Absolutelty fabulous, fun and funny rendition of the musical version of Dirty Rotten Scoundrels.


Older teens and up – nothing seen aside from one scantily dressed dance number but Freddy and some of the lyrics are crude and the main characters are essentially highly paid gigolos.


The Odd Couple meets the musical version of The Producers with a touch of The Sting thrown in for good measure and you have Dirty Rotten Scoundrels, the musical showing June 2, 2018 through June 17, 2018 at the Lake Charles ACTS Theatre. (One Reid Street, 433-2287, for tickets click HERE.)

The premise is the same as for the 1988 non-musical movie. Two con men with dipolar opposite styles compete for the same territory, Beaumont-sur-Mer on the French Riviera.

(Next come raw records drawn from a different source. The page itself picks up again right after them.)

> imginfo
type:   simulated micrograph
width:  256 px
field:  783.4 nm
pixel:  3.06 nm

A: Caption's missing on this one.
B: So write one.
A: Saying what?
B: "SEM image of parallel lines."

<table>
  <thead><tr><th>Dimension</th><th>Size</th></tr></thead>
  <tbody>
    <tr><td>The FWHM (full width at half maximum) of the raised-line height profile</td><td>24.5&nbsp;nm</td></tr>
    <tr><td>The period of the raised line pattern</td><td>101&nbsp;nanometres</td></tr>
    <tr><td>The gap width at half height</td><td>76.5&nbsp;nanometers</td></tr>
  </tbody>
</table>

Lawrence Jamison (played in our local production by Louis Barrilleaux) is a posh, refined British swindler of silly women – but truly a con — artist. Hustler he might be, but also a man of elegant taste, an appreciation for the arts and a soft heart for the local charities. His motto is that he only gives the excessively wealthy and bored women what they want – a little excitement, and a bit of flair – and his to offer at a price. His is a con so well established in Beaumont-sur-Mer that a certain ennui has begun to set in and he longs for the early days of challenge.

In happens Freddie (Robert Goodson) a crude, American shyster pick pocket who thinks it an accomplishment to bilk a sympathetic fellow train passenger out of the price of a meal. Hungry for Jamison’s upper class perks, his motto is – I want it all and BIG!

Without giving away too many of the deliciously funny details, the two men become friendly enemies in a bet to win $50,000 out of the newly arrived ingenue Christine (Markie Hebert who also served as producer). The first to accomplish this goal wins the exclusive and permanent run of Beaumont-sur-Mer.

Supporting these loveable flim flammers are Andre Lawrence’s corrupt and accommodating police chief (Zac Hammons), Muriel the heiress tired of wandering world (Aimee Mayeux), and Jolene (Taylor Novak) one of Jamison’s marks who becomes unexpectedly, inconveniently and amusingly possessive. Rounding out the cast is the ensemble of: Heather Foreman, Jace Gibbons, Brahnsen Lopez and Ashley Mayeux who sing and dance through a multiplicity of parts.

Kris Perez Webster does a masterful job at directing this troupe. Just the casting of this play had to be ingeniously thought out as DRS calls for a cast of 30 but they accomplish it with only 9.

Even Markie and Zac, who have major supporting roles, perform double and triple duties where needed.The timing, blocking and personalities were artfully coordinated. The multipurpose stage is cleverly designed to function as everything from an outdoor rendevous to a bedroom with but the wind quick change of props artfully moved by cast and coordinated by Katherine Cole the Stage Manager. Sound and lighting are expertly managed by Markie’s husband Clay Hebert.

The three leads aided by Hammons’ often frustrated and put upon French gendarme have wonderful chemistry and timing, and their singing of even the quick paced and complex lyrics is strong and clear – performing as though they have been together for years, playing off each other with apparent effortlessness and a natural ease that belies the countless hours that went into this smooth and hilarious production. In most musicals, the plot is a thinly veiled excuse for the performance of catchy tunes, weakening the story and leaving the characters a bit vapid. But in this rendition of Dirty Rotten Scoundrels the opposite happens. While the first incarnation – A Bedtime Story with Marlon Brando and David Niven was charming and I LOVE the 1988 remake with Steve Martin and Michael Caine, the 2004 musical, written by Jeffrey Lane with music and (occasionally naughty but always character revealing and clever) lyrics by David Yazbek, ENHANCES the characters, fleshing them out and giving them fresh depth, even providing a new subplot for the police chief.

Fourth walls are broken, witty and occasionally bawdy songs are sung with clarity and professionalism, and the cast moves themselves and the props like a winning baseball team, as a single internally familiar mechanism.

While really for the older teens and up because of subject matter and some witty but ribald lyrics and gestures, nothing is seen on stage and there is a certain moral compass which is followed.

So for one of the best productions ACTS Theatre has ever put on, go see Dirty Rotten Scoundrels the musical, playing now through June 17, 2018. Take Dad for Father’s Day as laughter, after love, is the best gift you can give.